Friday, June 13, 2008

Recipe of the Week - Orange and Chipotle Rubbed Chicken Breasts

This recipe is from an e-mail newsletter I get - "Weeknight Kitchen" by Lynn Rossetto Kasper of "The Splendid Table" show on NPR. I don't get to listen to her show much, but I like to get the newsletter. Although most of the recipes are quick, they frequently have somewhat exotic ingredients, so I'm not inclined to make them. But, this one seemed really simple so I decided to try it out.

Orange and Chipotle Rubbed Chicken Breasts
I got it from "Weeknight Kitchen" by Lynn Rossetto Kasper.
She excerpted it from: Grill Every Day: 125 Fast-Track Recipes for Weeknights at the Grill by Diane Morgan. Used with permission of Chronicle Books LLC. Copyright 2007 by Diane Morgan.

Ingredients
1/4 cup fresh orange juice
3 tablespoons extra-virgin olive oil
2 tablespoons minced canned chipotle chiles in adobo sauce
2 large cloves garlic, minced
1/2 teaspoon kosher or sea salt
1/2 teaspoon freshly ground pepper
4 boneless, skin-on chicken breast halves

Directions
Prepare a medium-hot fire in a charcoal grill or preheat a gas grill on medium-high.

In a bowl or baking dish large enough to hold the chicken, combine the orange juice, olive oil, chiles, garlic, salt and pepper. Stir to mix thoroughly. Add the chicken breasts and turn to coat on both sides. Let the chicken marinate while the grill heats.
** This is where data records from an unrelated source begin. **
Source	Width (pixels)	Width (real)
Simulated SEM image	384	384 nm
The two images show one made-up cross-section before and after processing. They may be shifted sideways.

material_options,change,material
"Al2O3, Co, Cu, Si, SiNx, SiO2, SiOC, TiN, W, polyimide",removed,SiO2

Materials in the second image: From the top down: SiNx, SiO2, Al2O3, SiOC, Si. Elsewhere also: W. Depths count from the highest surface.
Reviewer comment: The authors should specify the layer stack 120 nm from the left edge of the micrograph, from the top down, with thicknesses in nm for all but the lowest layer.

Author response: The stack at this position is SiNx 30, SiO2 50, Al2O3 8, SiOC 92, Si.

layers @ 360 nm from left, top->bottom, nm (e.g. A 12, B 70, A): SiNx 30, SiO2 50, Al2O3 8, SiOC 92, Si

To create a cool zone, bank the coals to one side of the grill or turn off one of the burners. Oil the grill grate. Place the chicken breasts, skin side down, directly over the medium-hot fire and sear on one side, about 3 minutes. Turn and sear on the other side for 3 to 4 minutes. Move the chicken to the cooler part of the grill, cover, and grill until the juices run clear when the thickest part of a breast is pierced with a knife, or an instant-read thermometer registers 165 F, 6 to 8 minutes longer.

Divide the chicken breasts among warmed dinner plates. Serve immediately.

The Verdict
Overall, we liked this one. I thought it was a little too pepper-y so I will probably reduce the black pepper next time (but I don't really like pepper so I'm probably not the person to believe on this one). I could not find minced chiles so I got the whole ones and minced them myself. It took about 3 chiles to get 2 Tbsp.

I made it on our indoor grill, which only takes 5 minutes to heat up so I knew that just letting the chicken marinate while the grill heated would not be enough. So, I let it marinate for about 15 minutes, flipping it 1/2 way through. I did pierce the chicken before I put it in the marinade. Still, I did not thing it marinated long enough. Next time, I will try it for an hour or so. The chicken was still very moist and tasty, I just didn't get much of the orange.

I served it with a side of black beans. I tried these canned "Ranch Style" beans that are supposed to be already seasoned but they were pretty plain. I should have bought regular beans and done one of my other black bean recipes.

Our camera is still broken, so no pictures. We did get some of that canned air stuff the other night to try and clean out the crevices around the lens (the problem being that the lens won't open all the way). That is one of the tips I found on-line for fixing the problem. Hopefully that will work (because none of the other tips I've found have).